If you feel like you’re going crazy, you’re not alone. Many of us feel our ship of state is floundering and that its rudder’s fallen off. It’s not just the antics of our dishonest and quarrelsome President that’s troubling, but that America appears to have lost its way in a complicated world changing so quickly that none of us have time to catch up.

Every culture in human history has undergone periods of success and periods of failure, a developmental arc in time marked by social stability followed by social instability and collapse. Some thinkers credit such oscillations as the essential energetic force that propels human culture forward, and that from each collapse we emerge wiser and more resilient as a species.

Technological change forms the backdrop for our human drama; first fire, then metallurgy, then machine industry, and now digitized information have successively altered our relationship to nature. As people, our individual and collective beliefs and capabilities reflect the technology dominant during any particular age; despite this changing backdrop, human history appears largely cyclical, as does the arc of social evolution.

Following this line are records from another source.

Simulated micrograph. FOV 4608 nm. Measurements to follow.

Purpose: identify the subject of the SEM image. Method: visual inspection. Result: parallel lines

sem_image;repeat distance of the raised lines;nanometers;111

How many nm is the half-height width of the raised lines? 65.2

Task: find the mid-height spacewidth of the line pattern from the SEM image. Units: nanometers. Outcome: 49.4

Historian Jacques Barzan described the past 500 years of western history as an age of increasing emancipation — of race, gender, art and ideas. Yet this progressive emancipation fuels resentment by those who prefer things not change, and we witness the effects of that resentment in the rise of authoritarian and fundamentalist movements — political, social and religious — an ongoing oscillation of reaction and counter-reaction.

Understanding human history was the favored subject of the social philosopher Giambattisa Vico (1668-1754), who proposed that each society repeatedly cycles through three primary phases. The Theological phase is tribal and embodies “poetic wisdom,” imaginative and mythical beliefs about humankind, nature and the divine. The Rational phase, embodying written language, sophisticated thought and heightened social organization, is marked by authoritarian power structures and hierarchy. This is followed by the Democratic phase during which emancipation movements as noted by Barzan occur, accompanied by increased social disorder and the chaos such movements engender. Ultimately, disorder leads to collapse from which a new Theological phase emerges and the cycle begins again. In the words of Vico, “Men first felt necessity, then look for utility, next attend to comfort, still later amuse themselves with pleasure, thence grow dissolute in luxury, and finally go mad and waste their substance.”

Thus human civilizations and societies rise and fall and rise again. China, for example, provides a 6,000-year example of the cyclical pattern described by Vico, and in our modern, sped-up times, the 240-year-old United States is moving through its own Viconian cycles rapidly. Technology distorts time itself; third-world societies like India are quickly moving through the Theological phase to the Democratic phase. If Vico is correct, the craziness we are witnessing is simply the latest chapter in a history book of cyclical change that has been written over the past 10,000 years.

When it comes to craziness, should they ever be used, nuclear weapons will break the chain of human history and perhaps all life on Planet Earth.Yet, like Vico, Hindu theology also describes phases of society, and they call our present phase the Kali Yuga, the last of four phases. Yuga means age, and Kali is the Hindu Goddess of destruction; Kali Yuga is marked by strife, disorder, conflict and chaos.

Rest assured, it’s not you that’s crazy.

One Comment

  1. George Thompson George Thompson November 10, 2019

    The current astrological alignments indicate not just craziness in the USA but the entire world. The current astrological alignments involving Pluto- Saturn are reflected in the headlines everyday. It does not seems to be clearing anytime soon. Crazy is the new sane !! We all need to get use to it and sitting practice is perhaps more important than ever. I think Suzuki Roshi once said, Even if the sun were to rise in the west the bodhitasva has only one way !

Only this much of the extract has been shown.